There are certain Sony series that have faded as time went by. While each one is a tragedy, one in particular may stand out. Suikoden was a beloved JRPG franchise that combined the collecting elements of Pokemon with strong gameplay, lots of lore, and storylines that carried over from one installment to the next. While many of them are great, one in particular stood out. Suikoden II is very likely the best installment in the series. It builds so well upon the previous game, while still offering something new and refreshing.
A Tale of Two Childhood Friends
Suikoden II begins with two childhood friends, Riou and Jowy. They are fighting in the Highland Army’s Youth Brigade against the City-States of Jowston right as a way seems to be nearing an end. However, before peace treaties can be signed, Prince Luca Blight of Highland has the camp destroyed and everyone there killed. Only Riou and Jowy survive. Armed with new knowledge, they join the resistance.
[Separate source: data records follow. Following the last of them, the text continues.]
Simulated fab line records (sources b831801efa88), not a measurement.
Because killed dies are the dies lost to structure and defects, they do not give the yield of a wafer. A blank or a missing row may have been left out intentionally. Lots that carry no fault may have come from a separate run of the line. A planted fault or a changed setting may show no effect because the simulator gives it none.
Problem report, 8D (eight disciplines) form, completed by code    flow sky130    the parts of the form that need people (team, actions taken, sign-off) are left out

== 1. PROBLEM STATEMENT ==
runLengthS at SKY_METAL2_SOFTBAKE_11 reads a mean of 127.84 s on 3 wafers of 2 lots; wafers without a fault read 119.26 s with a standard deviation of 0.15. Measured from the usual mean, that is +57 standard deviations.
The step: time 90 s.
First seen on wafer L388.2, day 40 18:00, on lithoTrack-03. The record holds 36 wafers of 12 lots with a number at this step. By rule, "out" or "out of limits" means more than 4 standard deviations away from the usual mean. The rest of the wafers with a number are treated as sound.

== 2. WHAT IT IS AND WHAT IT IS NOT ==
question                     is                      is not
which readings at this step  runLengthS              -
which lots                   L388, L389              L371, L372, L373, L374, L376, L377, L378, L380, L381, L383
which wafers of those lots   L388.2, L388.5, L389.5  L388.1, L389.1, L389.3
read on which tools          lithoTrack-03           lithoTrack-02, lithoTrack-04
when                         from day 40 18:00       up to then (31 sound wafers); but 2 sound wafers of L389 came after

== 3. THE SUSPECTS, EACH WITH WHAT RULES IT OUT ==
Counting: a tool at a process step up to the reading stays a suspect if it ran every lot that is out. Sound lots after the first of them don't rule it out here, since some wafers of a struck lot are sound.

However, these two friends find themselves trapped by fate. Each one is chosen by half of the Rune of Beginning, a True Rune represented by the Bright Shield and Black Sword. People who bear them are destined to fight one another. This sets the two down diverging paths. Both have the same ideal: peace. Yet, each has his own idea about how to reach it, with players getting to watch the political machinations and build up a resistance force as they wonder how things will finally play out.
So Many Storylines
What really makes Suikoden II special isn’t that there are still 108 Stars of Destiny to recruit and we have a great battle system to work with. It’s how comprehensive and detailed the game gets. Once Jowy leaves the player’s party, you would expect the character’s story to be over. Or, you’d suspect that maybe he would only show up during segments when Riou is around. But no. Even once he is no longer a part of your immediate circle, the game offers insights into his life and what he is doing.
It isn’t just the main duo that gets such attention. Flik and Viktor first appeared in Suikoden as allies of Tir who helped found the Liberation Army. They were younger then, with Flik initially rebelling against Tir due to the circumstances that brought him to power. We watch two already strong individuals mature and go on to lead a second rebellion in the name of justice and peace. We also get to see Viktor finally have his proper face-off against Neclord, a fight building since we learned what the vampire did to Viktor’s home and loved ones in the original game.
Even some of the more minor characters get these fantastic arcs. Clive is a good example. He is a Howling Voice Guild assassin who was an incredibly minor character in the original Suikoden. So much so, that someone might have missed him or never really noticed him. In Suikoden II, we learn exactly what his life as a Harmonian assassin was like and what led him down this path as people attempt to quickly complete a sidequest that has him stalking a former ally named Elza. Basically, you have under 20 hours to go through the game and see a series of incidents to find out exactly went on between the two. It’s harrowing, but oh so satisfying.
Thanks for the Memories
With Suikoden II, we got to see a series really come into its own. The first installment was good, but the sequel really hammered home the personalities we knew this series could have. It gave people voices and made more of the characters you would recruit more distinct. There is a life to it that set it apart from the first game and carried over into future installments. And, thanks to a PlayStation Classics release, people can choose between scouring the Earth for a physical PSOne copy or getting a digital, $9.99 copy for their PS3, PSP, or Vita.